Created attachment 1160993 [details] journal from the point in time when the disk was plugged in Description of problem: If I plug in an external USB disk with thin pool and thin LVs, errors are reported and when trying to write to one of the LVs, it gets unmounted because dmeventd thinks the PV (disk) is missing even though it is available all time. Version-Release number of selected component (if applicable): lvm2-2.02.150-1.fc24.x86_64 How reproducible: 100% Steps to Reproduce: 1. prepare an external (or virtual) disk with a thin pool and thin LVs 2. plug the disk in 3. see the errors journal output 4. mount one of the thin LVs and try to write to it (so that more metadata needs to be allocated?) 5. see that the thin LV got unmounted Actual results: dmeventd does not see the PV Expected results: dmeventd sees the PV and works with it just fine Additional info: Setting 'use_lvmetad=0' in lvm.conf fixes the issue, but the thin LVs are not auto-activated.
Created attachment 1160995 [details] lvm.conf
dmeventd is not 'rescanning' device list and thinks PV id obtained from lvmetad is simply missing.
A command that will "do something" because a device is missing should check that the device is really missing by reading from disk, it should not depend on lvmetad. This is not quite the same as "not using lvmetad", because if the command changes metadata it should still tell lvmetad about that change. The other problem here is that dmeventd is unmounting a file system. It should only do that if a user specifically configures that (even then I don't think dm/lvm should be meddling with file systems which are outside its domain.)
The commit on temp branch dev-dct-toollib-scan fixes the problem by updating the dev cache (list of devices on the system) explicitly at the start of each command. A normal command does this anyway, so there's no change in that case. But, in the case of lvm shell or dmeventd, a new command could run without updating the dev cache. In those cases, the command may not see the latest devices added to the system, which happens in this bz. However, one reason to use lvm shell is to avoid repeating some per-command overhead, like updating the dev cache. So, the commit to update dev cache at the start of each command could reduce some efficiency when using lvm shell. It's possible that a different patch could be written that would both fix the problem and preserve the current lvm shell behavior. This would wait until a missing device became apparent somewhere during processing, at which point the command would update the dev cache and check again for the missing device. It's not yet clear where a good place would be to do that.

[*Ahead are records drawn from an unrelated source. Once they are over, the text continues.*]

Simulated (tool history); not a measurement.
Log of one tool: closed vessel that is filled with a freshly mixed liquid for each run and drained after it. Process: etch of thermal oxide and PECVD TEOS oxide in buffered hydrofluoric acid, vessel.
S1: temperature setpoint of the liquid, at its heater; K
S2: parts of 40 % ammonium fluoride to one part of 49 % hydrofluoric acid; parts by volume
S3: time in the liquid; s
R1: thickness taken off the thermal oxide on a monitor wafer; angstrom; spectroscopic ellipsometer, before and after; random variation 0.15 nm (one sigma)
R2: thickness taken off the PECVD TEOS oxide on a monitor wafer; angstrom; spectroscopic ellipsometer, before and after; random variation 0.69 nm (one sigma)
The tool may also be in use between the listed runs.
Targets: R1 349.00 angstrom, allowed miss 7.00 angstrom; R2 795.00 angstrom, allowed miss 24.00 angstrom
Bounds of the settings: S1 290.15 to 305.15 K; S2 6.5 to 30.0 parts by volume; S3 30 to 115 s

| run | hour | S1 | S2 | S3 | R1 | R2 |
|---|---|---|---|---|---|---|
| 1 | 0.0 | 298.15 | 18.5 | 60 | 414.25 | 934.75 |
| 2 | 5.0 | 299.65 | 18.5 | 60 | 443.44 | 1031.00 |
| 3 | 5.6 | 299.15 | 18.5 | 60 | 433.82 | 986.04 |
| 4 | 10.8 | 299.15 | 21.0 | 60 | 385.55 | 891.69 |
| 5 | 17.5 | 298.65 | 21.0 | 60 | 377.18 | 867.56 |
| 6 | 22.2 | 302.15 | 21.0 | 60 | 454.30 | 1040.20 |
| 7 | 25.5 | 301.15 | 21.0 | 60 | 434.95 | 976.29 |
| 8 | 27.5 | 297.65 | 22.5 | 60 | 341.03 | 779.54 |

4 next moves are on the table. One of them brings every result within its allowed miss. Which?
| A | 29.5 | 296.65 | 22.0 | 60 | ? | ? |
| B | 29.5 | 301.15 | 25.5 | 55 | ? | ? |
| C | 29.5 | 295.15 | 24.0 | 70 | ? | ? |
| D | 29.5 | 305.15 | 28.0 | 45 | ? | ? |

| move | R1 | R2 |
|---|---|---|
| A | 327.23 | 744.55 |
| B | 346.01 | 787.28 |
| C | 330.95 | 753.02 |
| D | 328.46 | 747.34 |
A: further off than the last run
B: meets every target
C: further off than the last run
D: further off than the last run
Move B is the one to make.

This message is a reminder that Fedora 24 is nearing its end of life. Approximately 2 (two) weeks from now Fedora will stop maintaining and issuing updates for Fedora 24. It is Fedora's policy to close all bug reports from releases that are no longer maintained. At that time this bug will be closed as EOL if it remains open with a Fedora 'version' of '24'. Package Maintainer: If you wish for this bug to remain open because you plan to fix it in a currently maintained version, simply change the 'version' to a later Fedora version. Thank you for reporting this issue and we are sorry that we were not able to fix it before Fedora 24 is end of life. If you would still like to see this bug fixed and are able to reproduce it against a later version of Fedora, you are encouraged change the 'version' to a later Fedora version prior this bug is closed as described in the policy above. Although we aim to fix as many bugs as possible during every release's lifetime, sometimes those efforts are overtaken by events. Often a more recent Fedora release includes newer upstream software that fixes bugs or makes them obsolete.
This is related to Bug 1351777. I suspect they will be fixed together.
The patch I mentioned in comment 4 was never added to lvm: https://sourceware.org/git/?p=lvm2.git;a=commitdiff;h=c391117eaa92ae5a8ae50fa2f1f81d87f406cc28 Testing with lvm shell, the new scanning code appears to fix this (that is the issue of dev cache not being updated with the new device, I'm not sure if that's what is also happening in the other bz.)